ESDM
Middleware for Earth System Data
Developers Guide

This document aims to give a quick conceptual overview of the API that is available to programs which link directly to ESDM. It is not meant to be exhaustive, but rather to give enough background information so that reading the documentation of the ESDM API becomes easy. The intended audience of this guide are developers of scientific applications who wish to benefit of the full potential of the ESDM API.

Readers who are interested in using an ESDM file system with a NetCDF based application should read the users guide instead. Unfortunately, there is no guide for ESDM backend developers and ESDM core contributors yet.

Data Model

The first thing to understand is the data model that is used by ESDM. This data model is very similar to that employed by NetCDF, but it does add some abstractions, and is described in this section.

Dataspace

A dataspace describes how data is stored in memory, it is basically a mapping of a logical dataspace to sequential bytes in memory. All data handled by ESDM is associated with a dataspace, mostly the dataspaces are user provided. Several copies of the same data may use distinct dataspaces, and ESDM allows users to transform data from one layout to another by providing a source and a destination dataspace (esdm_dataspace_copy_data()). User code needs to provide a dataspace when it defines a variable (here the data layout part is irrelevant), when it stores data, and when it reads data.

The logical dataspace is always a multidimensional, axis aligned box in ESDM. As such, a dataspace consists of the following information:

  • the dimension count
  • start and end coordinates for each axis
  • a datatype describing a single value within the multidimensional array
  • (data serialization information)

The data serialization information is usually implicit, ESDM will simply assume C multidimensional array layout. Fortran programs will need to set the data serialization information explicitly to match the inverse dimension order of Fortran. The data serialization information (stride) can also achieve unorthodox effects like arrays with holes, or to replicate a single 2D slice along a third axis.

Creating and Destroying Dataspaces

ESDM provides two distinct mechanisms to create a dataspace: A generic API which allocates the dataspace on the heap, and an API to quickly create a throw-away dataspace on the stack.

The Generic API

The functions used to create dataspaces are:

All these functions return a pointer to a new dataspace which must be destroyed with a call to esdm_dataspace_destroy().

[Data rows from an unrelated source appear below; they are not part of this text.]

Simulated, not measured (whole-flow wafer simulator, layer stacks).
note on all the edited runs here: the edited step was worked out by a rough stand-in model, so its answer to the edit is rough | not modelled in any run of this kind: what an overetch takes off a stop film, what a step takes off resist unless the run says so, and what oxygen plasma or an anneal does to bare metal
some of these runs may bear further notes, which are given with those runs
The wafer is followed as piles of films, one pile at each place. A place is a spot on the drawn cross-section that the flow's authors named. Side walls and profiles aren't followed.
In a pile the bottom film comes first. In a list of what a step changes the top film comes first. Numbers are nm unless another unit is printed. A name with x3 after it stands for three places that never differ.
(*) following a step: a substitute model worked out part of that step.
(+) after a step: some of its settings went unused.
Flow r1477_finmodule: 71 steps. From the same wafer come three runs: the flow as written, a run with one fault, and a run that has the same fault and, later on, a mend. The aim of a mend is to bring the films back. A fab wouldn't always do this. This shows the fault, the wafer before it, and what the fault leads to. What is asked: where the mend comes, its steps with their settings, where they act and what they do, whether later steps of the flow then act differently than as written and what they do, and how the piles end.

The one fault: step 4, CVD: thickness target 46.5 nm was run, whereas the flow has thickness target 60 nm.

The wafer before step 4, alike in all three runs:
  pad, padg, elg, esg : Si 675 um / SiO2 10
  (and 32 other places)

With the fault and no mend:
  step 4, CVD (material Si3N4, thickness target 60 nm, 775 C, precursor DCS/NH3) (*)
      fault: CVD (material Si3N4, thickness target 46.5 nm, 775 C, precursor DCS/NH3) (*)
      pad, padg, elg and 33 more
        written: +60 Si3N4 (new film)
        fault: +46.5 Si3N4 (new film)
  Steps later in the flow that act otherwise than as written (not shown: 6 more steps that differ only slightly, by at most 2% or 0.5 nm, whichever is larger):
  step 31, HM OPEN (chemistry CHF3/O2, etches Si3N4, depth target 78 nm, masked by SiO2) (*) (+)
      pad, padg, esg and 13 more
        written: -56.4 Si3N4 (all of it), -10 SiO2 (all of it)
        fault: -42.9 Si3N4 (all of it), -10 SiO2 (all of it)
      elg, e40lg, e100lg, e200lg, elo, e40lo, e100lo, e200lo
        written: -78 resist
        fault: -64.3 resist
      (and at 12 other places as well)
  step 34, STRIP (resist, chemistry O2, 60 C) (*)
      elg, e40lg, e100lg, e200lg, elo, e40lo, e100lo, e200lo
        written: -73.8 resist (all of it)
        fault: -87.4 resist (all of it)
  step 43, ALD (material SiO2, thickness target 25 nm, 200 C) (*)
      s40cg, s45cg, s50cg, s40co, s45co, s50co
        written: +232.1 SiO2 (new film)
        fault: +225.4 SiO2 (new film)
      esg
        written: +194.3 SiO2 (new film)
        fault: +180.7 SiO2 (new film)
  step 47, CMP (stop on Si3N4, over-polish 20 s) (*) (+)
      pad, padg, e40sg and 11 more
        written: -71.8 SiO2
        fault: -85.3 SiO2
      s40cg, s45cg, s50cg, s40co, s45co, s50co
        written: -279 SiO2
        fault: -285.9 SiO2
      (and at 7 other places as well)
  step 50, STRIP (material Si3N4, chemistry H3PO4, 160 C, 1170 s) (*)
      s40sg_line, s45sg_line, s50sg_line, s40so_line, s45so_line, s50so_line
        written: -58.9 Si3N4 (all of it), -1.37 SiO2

Data layout can only be set explicitly after a dataspace has been created. This is done by a call to esdm_dataspace_set_stride() or to esdm_dataspace_copyDatalayout(). The first allows the user to specify any regular data layout, including, but not limited to Fortran data layout. The later assumes that the dataspace will be used to access the same data buffer as the dataspace from which the data layout is copied. As such, esdm_dataspace_copyDatalayout() is very convenient for data subseting operations.

The Simple API

For convenience and performance reasons, ESDM provides a set of preprocessor macros that allocate a dataspace on the stack. Macros are provided for 1D, 2D and 3D dataspaces, and come in variants that either assume start coordinates at the origin of the coordinate system, or allow the offset to be specified explicitly. The macros without explicit start coordinates are:

esdm_dataspace_1d()
esdm_dataspace_2d()
esdm_dataspace_3d()

The macros that take start coordinates simply add an "o" to the end of the name:

esdm_dataspace_1do()
esdm_dataspace_2do()
esdm_dataspace_3do()

The result of these macros is a value of type esdm_simple_dspace_t which is a struct containing a single member ptr which contains the pointer value that can subsequently be used in all ESDM calls that require a dataspace. I.e, a typical usage might be:

esdm_simple_dspace_t region = esdm_dataspace_2do(x, width, y, height, type);
esdm_read(dataset, buffer, region.ptr);

As the esdm_simple_dspace_t lives on the stack, it must not be destroyed with esdm_dataspace_destroy(). It simply ceases to exists when the surrounding block exits.

Dataset

A dataset in ESDM is what a variable is in NetCDF or HDF5. Each dataset is associated with a dataspace that describes the logical extends of the data, and it acts as a container for data that is written into this logical space.

There is no requirement to fill the entire logical space with data. Normally, reading nonexistent data results in an error. However, a dataset can also be associated with a fill value to handle data with holes seamlessly.

There is also no requirement to write nonoverlapping data. When writes overlap, ESDM will assume that both writes place the same data in the overlapping area. If this condition does not hold, there is no guarantee which data will be returned on a read.

In addition to the data and the logical space, datasets can also contain a number of attributes. Like attributes in NetCDF, these are meant to associate metadata with a dataset.

User code can either create a dataset with esdm_dataset_create() or look up an existing dataset from a container with esdm_dataset_open(). In either case, the reference to the dataset must later be dropped by a call to esdm_dataset_close(). A dataset can also be deleted with a call to esdm_dataset_delete() which will remove its data from the file system, as well as its name and link from its container.

Container

Containers provide a means to organize and retrieve datasets. When a dataset is created, it is added to a container and associated with a name for later retrieval.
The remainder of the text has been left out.